- #1
PhMichael
- 134
- 0
Homework Statement
A simple pendulum that consists of a mass [tex] m [/tex] and a massless cord of length [tex] L [/tex] is hanged on the ceiling of an elevator, which is intially at rest. The pendulum is performing a simple harmonic motion. The energy of the mass (Kinetic energy + potential energy with respect to the lowest point of the mass' trajectory) is [tex] E_{0} [/tex].
The following experiment if performed:
* at [tex] t=0 [/tex], when the mass is in its lowest point along the trajectory, the elevator's acceleration jumps from [tex] a=0 [/tex] to [tex] a=0.75g [/tex], upwards.

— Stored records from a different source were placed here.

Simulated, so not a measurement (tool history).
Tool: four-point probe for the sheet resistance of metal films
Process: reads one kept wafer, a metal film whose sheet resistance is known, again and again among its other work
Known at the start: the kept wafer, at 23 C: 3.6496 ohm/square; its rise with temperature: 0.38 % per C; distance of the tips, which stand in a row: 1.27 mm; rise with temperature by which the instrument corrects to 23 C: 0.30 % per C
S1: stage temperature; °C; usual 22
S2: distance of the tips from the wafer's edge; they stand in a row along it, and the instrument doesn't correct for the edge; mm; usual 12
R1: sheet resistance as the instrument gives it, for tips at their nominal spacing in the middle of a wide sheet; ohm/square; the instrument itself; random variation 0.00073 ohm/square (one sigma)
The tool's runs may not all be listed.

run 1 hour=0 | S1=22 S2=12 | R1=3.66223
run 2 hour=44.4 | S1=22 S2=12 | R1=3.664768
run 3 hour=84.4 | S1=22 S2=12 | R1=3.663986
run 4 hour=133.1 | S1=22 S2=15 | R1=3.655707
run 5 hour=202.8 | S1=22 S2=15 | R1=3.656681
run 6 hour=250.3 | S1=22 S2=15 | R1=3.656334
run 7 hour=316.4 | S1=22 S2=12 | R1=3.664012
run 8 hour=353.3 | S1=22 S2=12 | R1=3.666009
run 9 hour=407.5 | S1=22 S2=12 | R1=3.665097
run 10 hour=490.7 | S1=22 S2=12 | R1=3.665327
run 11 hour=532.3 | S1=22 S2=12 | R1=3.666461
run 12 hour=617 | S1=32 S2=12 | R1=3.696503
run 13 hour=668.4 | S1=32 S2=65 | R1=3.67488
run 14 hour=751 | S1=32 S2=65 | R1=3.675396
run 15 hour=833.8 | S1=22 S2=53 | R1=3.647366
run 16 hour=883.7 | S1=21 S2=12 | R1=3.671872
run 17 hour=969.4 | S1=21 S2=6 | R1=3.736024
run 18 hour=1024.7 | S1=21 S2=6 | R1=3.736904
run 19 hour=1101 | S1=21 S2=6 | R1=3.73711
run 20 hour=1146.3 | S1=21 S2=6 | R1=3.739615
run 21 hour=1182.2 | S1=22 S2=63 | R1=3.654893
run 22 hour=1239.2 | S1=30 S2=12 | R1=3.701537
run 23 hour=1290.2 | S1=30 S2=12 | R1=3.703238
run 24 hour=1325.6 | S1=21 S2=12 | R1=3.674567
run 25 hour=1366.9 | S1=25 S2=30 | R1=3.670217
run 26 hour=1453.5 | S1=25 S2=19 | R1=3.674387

* at [tex] t=\frac{T}{4} [/tex] (T being the cycle time), when the mass is in an extremum (highest point), the elevator's acceleration jumps from [tex] a=0.75g [/tex] to [tex] a=1.5g [/tex], upwards.
What is the total energy of the mass at the ened of the experiment, when the acceleration is [tex] a=1.5g [/tex] ? 2. The attempt at a solution
First of all, the upward acceleration defines a "new gravitational acceleration", which is [tex] g_{eff} = a+g [/tex].
At the lowest point the total energy of the mass in Kinetic since the reference point is defined to be there, therefore the "new gravity" doesn't affect the energy.
At the highest point, however, the total energy is Potential because the velocity is zero over there, theresore the corresponding "new gravity" has some effect there.
Now, how can I relate all of these stuff together?
for the 1st experiment, the total energy is: [tex] E_{1} = \frac{1}{2}mv^{2} [/tex]
for the 2nd experiment, the total energy is: [tex] E_{2} = m(g+a)h [/tex]
But how can I make these stuff useful?!
I don't think that I can use the conservation of energy principle since a fictitious force is regarded as an external force for all energy consideration purposes.